Vindication, but no value: no substantial damages where no provable loss or injury

Lewis v Australian Capital Territory [2020] HCA 26


It is trite that the tort of false imprisonment is actionable per se; the tortfeasor’s liability arises regardless of whether the victim suffers any harm. But an award of anything other than nominal damages will turn on the plaintiff’s actual loss or injury.

In Lewis v Australian Capital Territory [2020] HCA 26, the High Court concluded that an award of nominal damages is the ordinary remedy for a wrong in the absence of actual loss or injury. This decision will likely have broader public law implications where the infringement of basic rights by government action may not result in readily apparent loss or injury.


The appellant, Lewis, was serving a 12-month sentence under a regime of periodic detention on weekends. After failing to attend on a number of occasions, the Sentence Administration Board cancelled his periodic detention. Lewis was then arrested and required to serve the remainder of his sentence in full-time detention.

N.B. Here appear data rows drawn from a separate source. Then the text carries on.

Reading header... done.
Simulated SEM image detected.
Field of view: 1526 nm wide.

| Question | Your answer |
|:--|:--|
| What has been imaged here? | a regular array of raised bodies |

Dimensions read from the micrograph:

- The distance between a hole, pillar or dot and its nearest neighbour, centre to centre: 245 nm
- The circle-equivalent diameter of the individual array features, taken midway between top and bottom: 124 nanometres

In separate proceedings, the Board’s decision to cancel Lewis’ periodic detention was found to be invalid for want of procedural fairness. Lewis sought damages from the government of the Australian Capital Territory for the 82 days for which he was detained on a full-time basis, pending the outcome of those proceedings.

The trial judge assessed damages at $100,000 but awarded only nominal damages on the basis that, even if Lewis had been afforded procedural fairness, it was ‘inevitable’ that his periodic detention would be cancelled and substituted with full-time detention because the Board had no discretion in its decision to cancel Lewis’s periodic detention, in light of his failure to attend.

After the trial judge’s decision was upheld on appeal, Lewis appealed to the High Court.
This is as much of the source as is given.